Behind the Anglican split

Rod Dreher explains that there’s more to the staunch African Christian stance against homosexuality than is generally understood:

The Muslim context helps explain the sensitivity of gay issues in one other key respect. In the region later known as Uganda, Christianity first arrived in the 1870s, when the area was already under Muslim influence and a hunting ground for Arab slave-raiders. The king of Buganda had adopted Arab customs of pederasty, and he expected the young men of his court to submit to his demands. But a growing number of Christian courtiers and pages refused to participate, despite his threats, and an enraged king launched a persecution that resulted in hundreds of martyrdoms: On a single day, some 30 Bugandans were burned alive. Yet the area’s churches flourished, and, eventually, the British expelled the Arab slavers. That foundation story remains well-known in the region, and it intertwines Christianity with resistance to tyranny and Muslim imperialism–both symbolized by sexual deviance.

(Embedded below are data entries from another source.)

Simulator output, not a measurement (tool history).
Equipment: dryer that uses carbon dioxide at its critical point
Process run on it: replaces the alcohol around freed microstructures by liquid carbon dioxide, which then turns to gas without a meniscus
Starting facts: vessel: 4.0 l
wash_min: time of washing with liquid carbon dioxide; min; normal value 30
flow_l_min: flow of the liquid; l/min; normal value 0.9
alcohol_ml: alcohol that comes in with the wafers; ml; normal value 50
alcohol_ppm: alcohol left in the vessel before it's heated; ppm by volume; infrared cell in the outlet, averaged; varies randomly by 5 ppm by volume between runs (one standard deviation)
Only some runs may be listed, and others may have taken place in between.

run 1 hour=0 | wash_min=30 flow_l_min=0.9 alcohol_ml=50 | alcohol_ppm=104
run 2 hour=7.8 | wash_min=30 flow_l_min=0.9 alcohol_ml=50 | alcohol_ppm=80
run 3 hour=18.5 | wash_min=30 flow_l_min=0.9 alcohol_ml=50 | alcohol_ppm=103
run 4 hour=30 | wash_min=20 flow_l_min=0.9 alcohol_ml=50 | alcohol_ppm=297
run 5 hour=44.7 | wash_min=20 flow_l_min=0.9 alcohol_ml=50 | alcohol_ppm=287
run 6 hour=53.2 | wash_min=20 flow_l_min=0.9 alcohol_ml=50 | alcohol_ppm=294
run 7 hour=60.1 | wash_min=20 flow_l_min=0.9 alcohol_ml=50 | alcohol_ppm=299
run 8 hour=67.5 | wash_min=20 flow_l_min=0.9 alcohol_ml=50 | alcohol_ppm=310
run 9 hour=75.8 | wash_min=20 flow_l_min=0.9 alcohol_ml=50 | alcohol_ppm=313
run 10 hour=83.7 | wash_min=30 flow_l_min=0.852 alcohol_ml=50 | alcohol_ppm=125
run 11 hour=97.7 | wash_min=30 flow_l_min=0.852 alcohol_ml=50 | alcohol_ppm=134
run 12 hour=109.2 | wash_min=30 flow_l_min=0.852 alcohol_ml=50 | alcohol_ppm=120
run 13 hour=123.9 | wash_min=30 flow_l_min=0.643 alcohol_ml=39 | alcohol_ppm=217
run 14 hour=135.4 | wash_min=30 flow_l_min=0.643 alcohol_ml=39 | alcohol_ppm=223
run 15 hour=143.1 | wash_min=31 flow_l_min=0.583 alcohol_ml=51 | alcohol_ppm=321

Christians under attack from Muslims, tyrants and homosexuals… plus ça change, plus c’est la meme chose.

And before the gay apologists bring up the ubiquitous and demonstrably false claim that pederasty has no connection with homosexuality, the Department of Justice statistics indicate that a gay man is approximately 11.5x more likely to abuse a male child than a normally oriented man is to abuse a female one.